2024 marks a decade since your fatal departure to the ancestral realm.
‘Colloquial speak’ categorizes us as part of Generation X / Gen X (1965-1980).Absurdity of the latter category is undeniable as you were born in the politically charged year of 1948, while I was born in I980. We experienced Apartheid differently.
It is a matter of public record, that by then, you had already penned your first classic Mzala: The Stories of Mbulelo Mzamane (1980). It did not escape some of us, that the latter was published with the anti-Apartheid publisher Ravan Press. This was consistent with your stance, as an anti-apartheid scholar activist.
Shortly thereafter you followed up with My Cousin Comes to Jo'burg (1981) and The Children of Soweto: A Trilogy (1982). The latter remains a critical contribution to discourse capturing how families in Soweto experienced the ‘1976 Student Uprising’.
Post your sojourn of exile, uppermost in mind amongst your vast feats include your tenure as the first Vice-Chancellor and Rector of Fort Hare University (UFH) in 1994 and later your directorship of the Center for African Literary Studies (CALS) at University of KwaZulu-Natal (UKZN).

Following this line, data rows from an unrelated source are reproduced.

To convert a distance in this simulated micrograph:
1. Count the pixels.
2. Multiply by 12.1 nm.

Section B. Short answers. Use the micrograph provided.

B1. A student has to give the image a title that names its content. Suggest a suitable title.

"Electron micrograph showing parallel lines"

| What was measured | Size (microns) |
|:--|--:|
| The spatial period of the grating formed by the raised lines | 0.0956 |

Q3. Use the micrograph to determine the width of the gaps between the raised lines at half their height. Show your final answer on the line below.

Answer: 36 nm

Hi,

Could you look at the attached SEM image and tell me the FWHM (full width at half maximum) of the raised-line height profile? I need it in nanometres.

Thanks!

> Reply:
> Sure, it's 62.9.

As President Cyril Ramaphosa announced the 30th Anniversary of South Africa’s Democracy in his January 8th Address, I curiously wondered what that meant to South Africans who were not privileged to have known your works? Thought must be spared here specifically to the Millennials (1981-1996) and Gen Z (1997-2012).
Lala ngoxolo Songo, Msimango, Dumakazi, Thabizolo! Uyibekil’ induk’ ebandla! Camagu!